PPRuNe Forums - View Single Post - What's New In W. Africa (Nigeria)
View Single Post
Old 27th Mar 2006, 02:32
  #667 (permalink)  
SASless
 
Join Date: May 2002
Location: Downeast
Age: 75
Posts: 18,290
Received 518 Likes on 216 Posts
What's the chance the Nigerian Guvmint and Shell will cough up the money?

Nigeria Militants Report Clash, Vow More Oil Worker Kidnappings

March 25 (Bloomberg) -- Militants whose attacks have shut down about a quarter of Nigeria's oil production said their forces killed three government soldiers two days ago and vowed to kidnap more foreign oil workers in the Niger River delta.
``Our units have been directed to capture more expatriates across the Niger delta,'' Jomo Gbomo, a spokesman for the Movement for the Emancipation of the Niger Delta, or MEND, said today in an e-mailed statement.

The militants are holding hostage Cody Oswald and Russel Spell of the U.S. and Briton John Hudspith. They were abducted with six other oil workers on Feb. 18 from a Willbros Group Inc. boat near the Forcados export terminal, run by a venture of Royal Dutch Shell Plc. The six others were released on March 1.

Kidnappings and attacks last month on a pipeline and an oil terminal forced Shell and other companies to halt output of about 556,000 barrels a day. Shell shut down all production in the western Niger River delta and hasn't resumed output. Eni SpA told clients on March 23 that it's delaying shipments from Nigeria after saboteurs damaged a pipeline that runs to its Brass terminal on March 17.

The MEND statement today said that the Nigerian soldiers were killed in the Soku area of Rivers State in the eastern Niger delta. Shell's venture in Nigeria pumps oil and gas from the Soku area.

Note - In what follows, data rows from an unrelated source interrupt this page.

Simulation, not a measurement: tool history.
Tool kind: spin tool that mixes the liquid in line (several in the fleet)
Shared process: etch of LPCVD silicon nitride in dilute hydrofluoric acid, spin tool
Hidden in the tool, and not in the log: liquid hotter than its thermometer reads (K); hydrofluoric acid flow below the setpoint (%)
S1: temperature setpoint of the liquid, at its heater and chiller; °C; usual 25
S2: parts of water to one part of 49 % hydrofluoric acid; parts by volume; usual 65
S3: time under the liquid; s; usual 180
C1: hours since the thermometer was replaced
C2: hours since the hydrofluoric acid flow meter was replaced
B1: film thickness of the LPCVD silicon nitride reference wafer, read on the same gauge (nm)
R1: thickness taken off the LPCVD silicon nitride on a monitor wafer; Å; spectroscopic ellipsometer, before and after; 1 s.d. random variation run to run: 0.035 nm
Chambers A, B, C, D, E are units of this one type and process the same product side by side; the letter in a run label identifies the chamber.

A navy spokesman said the men died as a result of their patrol boat capsizing, Agence France-Presse reported, citing Captain Obiora Medani.

The militants, in their statement, said they captured the patrol boat and weapons.

``The attacks will resume in earnest and the three hostages in our custody as well as those we will capture in the next few days will not be released until our conditions are met,'' Gbomo said.
The militant group is demanding that the government release Diepreye Alamieyeseigha, a former governor of Bayelsa state, who was impeached and arrested on money-laundering charges, and Mujahid Dokubo Asari, a militia leader jailed on treason charges.

The militants also want Shell to pay $1.5 billion to the Ijaw people, the biggest ethnic group in the Niger delta, as compensation for alleged environmental damage.
Nigeria produced 2.28 million barrels of oil a day in February, making it the sixth-biggest producer in the Organization of Petroleum Exporting Countries, according to Bloomberg data.

The fifth-biggest supplier to the U.S., Nigeria produces low sulfur, or sweet, crude oil, prized by refiners for the proportion of high-value gasoline it yields.